Top Brands v Sharma (Court of Appeal)
[2015] EWCA Civ 1140
Case details
Case summary
The Court of Appeal dismissed an appeal against an order under section 212 of the Insolvency Act 1986 requiring the former liquidator, Mrs Sharma, to contribute £548,074.56 to the company’s assets for breaches of duty. The court confirmed that the claim under section 212 was not barred by an illegality defence or by the suggestion that the sum was "criminal property" within the meaning of the Proceeds of Crime Act 2002.

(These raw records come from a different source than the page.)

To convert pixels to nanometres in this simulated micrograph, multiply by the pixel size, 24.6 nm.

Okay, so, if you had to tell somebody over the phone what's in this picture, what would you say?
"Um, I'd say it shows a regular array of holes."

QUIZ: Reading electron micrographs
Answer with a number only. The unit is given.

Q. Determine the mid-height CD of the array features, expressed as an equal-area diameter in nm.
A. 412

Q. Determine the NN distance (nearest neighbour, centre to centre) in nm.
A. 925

The court accepted the trial judge’s findings that Mrs Sharma had breached duties implicit in IA 1986 section 107 and section 212 and had acted negligently and, in parts, in breach of fiduciary duty by paying out the frozen sum without adequate enquiries, instructions to advisers or consideration of available records (findings summarised at [173]–[175]). The court held that any illegality in the company’s prior trading was collateral to the misfeasance claim, that the statutory scheme in IA 1986 favoured enforcing a liquidator’s duties to gather and distribute assets, and that no factual basis had been shown for attributing a prior conspiracy to the company in a way that would defeat the creditors’ claim.
Case abstract
Background and parties: Mama Milla Limited (MML) entered creditors’ voluntary liquidation on 21 September 2011. The liquidator, Mrs Gagen Sharma, was later the subject of a section 212 misfeasance claim brought by two creditors, Top Brands Limited and Lemione Services Limited, who alleged that a sum of £548,074.56 paid into MML’s bank account had been wrongly paid out by the liquidator. Mr Barry Ward became liquidator by replacement. The claim proceeded to a four day trial before His Honour Judge Simon Barker QC, whose order of 4 August 2014 required Mrs Sharma to contribute the sum to MML’s assets; Mrs Sharma appealed.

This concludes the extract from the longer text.